The Tax Laws (Amendment) Act, 2020 (the TLAA), was enacted on 25 April 2020 (click here for highlights on the Act in our earlier Legal Alert). One of the amendments introduced by the TLAA was the deletion of "insurance agency and insurance brokerage services" from the list of exempt supplies under Paragraph 10 of Part II of the First Schedule to the Value Added Tax Act, 2013 (the VAT Act).
The effect of this deletion was to subject insurance agency and insurance brokerage services to Value Added Tax at the prevailing rate of 14 percent (noting that they were previously VAT exempt). In the insurance business, agents and brokers serve as intermediaries for the insurance companies to procure insurance business from customers for which they earn agency or brokerage commissions in return. The amendment effectively required the insurance intermediaries to start charging VAT on the agency and brokerage services they offer, with effect from 25 April 2020.
Insurance premiums, which form the bulk of insurance companies' income, are exempt from VAT. As a result, the VAT to be charged by insurance agents and brokers, under the TLAA, would be borne by insurance companies as they would not be able to recover the VAT cost from their clients. VAT is a consumption tax that should be borne by the final consumer (i.e. the policyholders) and therefore, since the insurance companies are not in a position to pass on the VAT cost, this will result in an unfair tax burden on their part.
The Association of Kenya Insurers (AKI), represented by A&K, challenged this amendment in a constitutional petition filed at the Constitutional and Human Rights division of the High Court. This was on the primary grounds that:
- the amendment of the VAT Act by the TLAA created uncertainty to the extent that its application would go against the provisions of the Insurance Act which is the substantive law that governs insurance business prescribes the limits of the management expenses which can be incurred by insurance companies as well as the maximum agency and brokerage commissions which are payable to brokers;
- the amendment was made without sufficient public participation on the Tax Laws (Amendment) Bill, 2020 by key stakeholders including those who would be directly affected (such as insurance companies); and
- the introduction of VAT on insurance agency and brokerage services imposed an unfair tax burden on insurance companies.
Pending the hearing and determination of the constitutional petition by the High Court, AKI sought conservatory orders to suspend further implementation, administration, application and enforcement of the amendment to the VAT Act considering the impugned amendment has been in place since 25 April 2020.
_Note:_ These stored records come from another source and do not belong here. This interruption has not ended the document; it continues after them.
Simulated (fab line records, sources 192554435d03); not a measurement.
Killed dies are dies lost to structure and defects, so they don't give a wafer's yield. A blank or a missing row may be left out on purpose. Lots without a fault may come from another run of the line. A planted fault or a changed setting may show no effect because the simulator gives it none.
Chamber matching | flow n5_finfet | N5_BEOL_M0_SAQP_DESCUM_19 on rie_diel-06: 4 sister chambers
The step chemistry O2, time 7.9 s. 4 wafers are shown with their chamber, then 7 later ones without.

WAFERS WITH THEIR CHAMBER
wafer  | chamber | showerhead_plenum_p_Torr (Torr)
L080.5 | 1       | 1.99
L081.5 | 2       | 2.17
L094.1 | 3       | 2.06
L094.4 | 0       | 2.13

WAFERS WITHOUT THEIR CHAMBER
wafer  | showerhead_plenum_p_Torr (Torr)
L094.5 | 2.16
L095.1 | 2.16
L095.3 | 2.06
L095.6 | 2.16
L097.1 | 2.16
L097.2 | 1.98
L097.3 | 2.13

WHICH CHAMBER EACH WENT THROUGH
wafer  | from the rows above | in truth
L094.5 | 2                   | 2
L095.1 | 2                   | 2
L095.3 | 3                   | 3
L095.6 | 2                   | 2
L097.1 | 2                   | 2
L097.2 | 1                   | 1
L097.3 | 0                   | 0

The High Court, in a ruling delivered on 16 July 2020, found in favour of AKI and granted conservatory orders pending hearing and determination of the main petition. The High Court noted that:
- AKI presented an arguable case as to whether they were granted an adequate opportunity for public participation and whether the period provided for public participation was sufficient;
- Failure to grant the conservatory orders would prejudice AKI members as they would have already paid the VAT and would not be able to get it back; and
- Granting the conservatory orders protects AKI's members' constitutional rights under Articles 27 and 40 of the Constitution of Kenya, 2010.
The grant of the conservatory orders has provided relief for insurance companies and the insurance industry in Kenya in general as the insurance agency and brokerage services will not be subject to VAT pending the hearing and final determination of the constitutional petition that challenges the amendment to the VAT Act. However, if the High Court finds the amendment to be constitutional, VAT will be chargeable on the agency and brokerage services. The constitutional petition is set for hearing on 3 November 2020.
While any aggrieved party has the right to lodge an appeal at the Court of Appeal against the High Court's ruling, which is the subject of this Legal Alert, the suspension of VAT on insurance agency and brokerage services will continue to be effective until the constitutional petition is heard and determined later this year or until the ruling of the High Court is set aside or stayed by the Court of Appeal. This, therefore, means that the insurance sector in Kenya will continue to operate as it did prior to the enactment of the TLAA on 25 April 2020, without VAT being charged on insurance agency and brokerage services until a final determination of the Constitutional Petition is made by the High Court.